This week’s blog is the penultimate in our Unframing Brexit series. By the end of this post we will be 4/5ths of the way towards unilaterally solving the UK’s complex political stalemate using our proprietary process – and in order to do that, we need to do what the government has, so far, failed to do. We need to Make It Happen.
Making It Happen means taking the change-making solutions from Stage Three (Create Change) and, well, doing them.
If we have decided, during the Create Change phase, that Brexit is an opportunity to unite the nation, not divide it, then Making It Happen means translating this into action.
Half of the country is desperate to see movement on the Brexit front, and the other half, increasingly weary, is divided between fighting for a second referendum and thinking ‘just get it over with.’ In other words, there is a strong consumer need for Brexit. And like launching a product or service, timing is everything. We must be ready to seize our opportunity at the right moment.
The stage is set for the UK to make Brexit happen, but we need a definitive, decisive plan. Even if we had successfully done the first three stages of this process, and come up with a perfect strategy, how do we turn it into reality?
The answer is by creating new brands, partnerships, products, services, go-to-market strategies, creative executions, tech platforms. Connecting the dots between the vision we have in our minds with how consumers will experience them.
For example, what if we were to partner with the BBC to create a permanent new TV channel, in which UK citizens at home and abroad are consistently informed about statistics, data and impartial truths of Brexit, to help citizens feel informed and inspired?

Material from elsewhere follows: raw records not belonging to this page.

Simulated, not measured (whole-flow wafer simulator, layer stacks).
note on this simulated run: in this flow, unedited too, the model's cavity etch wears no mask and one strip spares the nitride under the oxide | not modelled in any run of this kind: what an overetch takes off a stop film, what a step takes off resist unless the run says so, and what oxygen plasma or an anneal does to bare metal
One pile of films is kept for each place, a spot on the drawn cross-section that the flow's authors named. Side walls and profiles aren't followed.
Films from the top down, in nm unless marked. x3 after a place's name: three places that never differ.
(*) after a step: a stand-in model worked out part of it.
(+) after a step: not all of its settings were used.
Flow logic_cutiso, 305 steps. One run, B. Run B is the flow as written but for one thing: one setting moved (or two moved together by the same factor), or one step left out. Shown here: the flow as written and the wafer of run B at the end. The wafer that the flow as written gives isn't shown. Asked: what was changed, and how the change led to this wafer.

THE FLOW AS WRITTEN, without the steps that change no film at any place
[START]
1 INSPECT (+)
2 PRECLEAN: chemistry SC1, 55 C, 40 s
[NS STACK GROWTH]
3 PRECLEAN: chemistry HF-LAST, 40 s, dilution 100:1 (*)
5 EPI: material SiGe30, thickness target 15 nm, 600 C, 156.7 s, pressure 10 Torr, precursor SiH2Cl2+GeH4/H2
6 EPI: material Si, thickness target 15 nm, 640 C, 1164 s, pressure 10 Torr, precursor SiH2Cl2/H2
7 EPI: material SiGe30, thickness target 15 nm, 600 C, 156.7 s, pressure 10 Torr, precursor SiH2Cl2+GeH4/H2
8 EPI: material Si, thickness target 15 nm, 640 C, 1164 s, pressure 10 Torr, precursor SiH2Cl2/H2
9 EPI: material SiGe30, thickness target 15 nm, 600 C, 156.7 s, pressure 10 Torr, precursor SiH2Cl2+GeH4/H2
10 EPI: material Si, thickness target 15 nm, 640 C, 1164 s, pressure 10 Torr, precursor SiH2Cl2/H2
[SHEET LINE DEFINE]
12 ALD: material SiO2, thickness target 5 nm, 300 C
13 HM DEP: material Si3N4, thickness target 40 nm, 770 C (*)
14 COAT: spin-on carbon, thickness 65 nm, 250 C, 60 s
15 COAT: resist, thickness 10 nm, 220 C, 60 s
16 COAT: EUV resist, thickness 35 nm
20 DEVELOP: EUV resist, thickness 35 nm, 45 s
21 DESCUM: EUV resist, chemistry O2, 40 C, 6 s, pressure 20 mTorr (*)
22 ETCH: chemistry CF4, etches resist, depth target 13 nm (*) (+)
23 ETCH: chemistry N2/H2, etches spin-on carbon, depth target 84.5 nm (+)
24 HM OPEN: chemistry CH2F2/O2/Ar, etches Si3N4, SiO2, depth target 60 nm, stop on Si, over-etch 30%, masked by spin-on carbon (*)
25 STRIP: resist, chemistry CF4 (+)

Or rebranding Brexit to focus away from traditional patriotism (which alienates many younger British people) and instead creating a new vision of sovereignty that we can all agree on, on all sides of the political compass. Our imagery would be less bunting and bulldogs, more neutral and modern.
Our messaging could suggest that Brexit is a time to “take control”, not of partisan issues like immigration, but of our future – a chance to decide what kind of country we want to be.
Perhaps this would involve a series of online “micro-referendums” which offer a list of specific issues of national importance, from social to environmental, local and regional, which we can all vote towards to help steer Britain through its newly-gained independence. This helps give people a sense of control, a stake in their future during a time when everything feels out of control and the future, to many, seems bleak.
There is no way of pleasing two diametrically opposed ends of the political spectrum, granted, but we could at least move towards a neutral territory that focuses on control and empowerment, so we can all feel we’re steering the ship together.
This probably won’t be achieved simply with messaging – change requires innovative, wide-ranging solutions. Making It Happen essentially means refining the nuts and bolts of these solutions, figuring out how they look and feel and how they’ll be implemented.
After all, change is hard. It can be a shock to the system. In order to create meaningful new opportunities, sometimes you have to throw away the idea of “the done thing” and do things in surprising, different ways – but only with careful implementation can the benefits outweigh any potential disruption.
As the current turmoil attests, we aren’t doing a very good job of changing mindsets for Brexit – one half of the country is frustrated that nothing has happened yet, the other is still fearful that the idea itself is flawed. This is a perfect example of the system-shock that can come from a big change – but there is still a huge opportunity to use change for good.
Things need to be calibrated and configured to segue smoothly, from concept to execution, without too much disruption. A truly successful Brexit – or, indeed, an unsuccessful one – will likely be a huge step-change, and the day-to-day running of the country must be subject to minimum impact as these changes happen.
We suspect that, if Cameron’s government had been more rigorous in its early stages, then May’s task would prove a lot less chaotic and divisive now, and there could be greater focus on making sure that these inevitable changes are positive. The two year period commencing from Article 50 is almost up, shoving us into a cycle of uncertainty and ad-hoc deadline pushbacks, and the government is still floundering.
That’s because Making It Happen isn’t easy. Only by carefully aligning ducks in a row can any organisation begin to take real action.
Brexit is a lesson, in some ways, to all businesses: change is going to happen at some point, sometimes suddenly and irrevocably. It’s best to be prepared, because there will come a point where your business has to adapt to it.
If only the government had the solidarity, the vision, the mandate and the courage to rewrite the country’s future and turn Brexit into a positive statement of empowerment for the whole country, not simply a disenfranchised half.